Rich Thanksgiving Turkey Gravy | Recipeish | Gustus Vitae
Yield: About 4 Cups of rich gravy.
Time Estimate: 10 Minutes.
Storage Notes: Will keep covered and refrigerated for up to 3 days.
Thanksgiving gravy: truly, the sauce that binds. It's not just our favorite part of a complete Thanksgiving feast, it's also the the one component that brings everything else together. This deeply flavored, unmistakably turkey-forward gravy comes together quickly as your your turkey rests before carving, so everything is ready for the whole family at the same time.
- All leftover pan juices from a whole roasted turkey (about 2 Cups)
- 1-2 Tbs Perfect Poultry Seasoning, to taste
- 1-2 Tbs New Zealand Lamb & Game Rub, to taste
- 2 Sticks unsalted butter (16 Tbs)
- 8 Tbs cornstarch
- 1 Cup whole milk
- 1-2 Cups no/low sodium chicken or vegetable stock
- Remove whole turkey from the oven and transfer to a cutting board or similar prior to cutting, tenting with foil to rest.

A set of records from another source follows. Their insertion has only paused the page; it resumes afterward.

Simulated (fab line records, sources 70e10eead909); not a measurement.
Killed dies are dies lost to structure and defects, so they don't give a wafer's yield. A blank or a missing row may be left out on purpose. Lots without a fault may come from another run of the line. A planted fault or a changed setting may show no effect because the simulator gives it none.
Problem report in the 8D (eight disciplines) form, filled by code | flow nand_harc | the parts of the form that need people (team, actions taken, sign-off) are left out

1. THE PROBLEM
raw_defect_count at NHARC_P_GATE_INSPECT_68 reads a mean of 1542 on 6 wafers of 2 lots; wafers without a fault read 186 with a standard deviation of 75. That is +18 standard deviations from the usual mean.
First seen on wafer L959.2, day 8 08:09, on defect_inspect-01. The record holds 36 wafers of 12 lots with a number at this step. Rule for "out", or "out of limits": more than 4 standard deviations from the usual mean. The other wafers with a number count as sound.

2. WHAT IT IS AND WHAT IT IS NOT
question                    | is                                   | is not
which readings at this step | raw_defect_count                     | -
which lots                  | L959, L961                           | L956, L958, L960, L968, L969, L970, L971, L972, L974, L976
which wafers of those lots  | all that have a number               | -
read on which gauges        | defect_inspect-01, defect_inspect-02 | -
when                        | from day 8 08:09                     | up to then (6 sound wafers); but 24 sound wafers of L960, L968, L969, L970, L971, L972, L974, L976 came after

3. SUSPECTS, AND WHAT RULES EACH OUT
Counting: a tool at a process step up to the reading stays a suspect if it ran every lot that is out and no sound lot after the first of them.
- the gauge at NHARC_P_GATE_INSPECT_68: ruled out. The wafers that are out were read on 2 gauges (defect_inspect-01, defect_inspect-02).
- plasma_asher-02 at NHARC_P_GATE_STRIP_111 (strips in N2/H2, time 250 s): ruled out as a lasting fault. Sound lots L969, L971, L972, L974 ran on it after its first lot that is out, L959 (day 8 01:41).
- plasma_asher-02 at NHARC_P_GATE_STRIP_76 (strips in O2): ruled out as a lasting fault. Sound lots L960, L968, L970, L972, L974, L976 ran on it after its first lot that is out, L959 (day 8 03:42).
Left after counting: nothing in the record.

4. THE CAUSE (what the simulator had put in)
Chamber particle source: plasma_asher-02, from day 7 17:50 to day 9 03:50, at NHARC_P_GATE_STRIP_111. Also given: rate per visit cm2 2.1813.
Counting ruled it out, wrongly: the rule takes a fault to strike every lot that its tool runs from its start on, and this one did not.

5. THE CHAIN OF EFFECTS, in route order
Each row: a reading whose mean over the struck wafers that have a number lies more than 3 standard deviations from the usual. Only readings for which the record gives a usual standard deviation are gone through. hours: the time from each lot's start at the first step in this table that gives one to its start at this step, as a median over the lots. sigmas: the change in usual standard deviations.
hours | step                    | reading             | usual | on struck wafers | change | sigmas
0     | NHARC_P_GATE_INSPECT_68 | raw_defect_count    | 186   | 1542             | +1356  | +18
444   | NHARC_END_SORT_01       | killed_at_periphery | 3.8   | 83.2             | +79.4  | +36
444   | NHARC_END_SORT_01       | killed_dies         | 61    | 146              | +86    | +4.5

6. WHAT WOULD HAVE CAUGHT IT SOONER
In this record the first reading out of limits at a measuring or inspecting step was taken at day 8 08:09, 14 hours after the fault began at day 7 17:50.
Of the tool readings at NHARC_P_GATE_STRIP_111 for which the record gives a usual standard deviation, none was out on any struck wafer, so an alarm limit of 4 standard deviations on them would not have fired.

- While still hot, pour reserved juices into a bowl, taking care to scrape any 'fond' or bits still sticking to roasting pan with it. Reserve.
- Bring a large sauce pot up to to medium-high heat, and drop in butter.
- Once fully rendered and bubbling, add cornstarch, whisking to create a thick paste. Continue cooking, stirring regularly, for 5 minutes, or until well browned.
- Increase heat to high, and pour in pan juices and cold milk, whisking aggressively as you do.
- Bring to a boil, then reduce heat to a low simmer.
- Continue whisking. Depending on your preferred thickness, add first 1, the up to 1 more cup of chicken stock, and whisk to incorporate.
- Taste for seasoning, adding equal parts Perfect Poultry Seasoning and New Zealand Lamb & Game Rub, as desired.
- Transfer as much as you can to a gravy boat, and siphon the rest into mason jars for leftover turkey sandwiches and pot pies tomorrow.
- Plate your Thanksgiving feast, smother with gravy, and devour.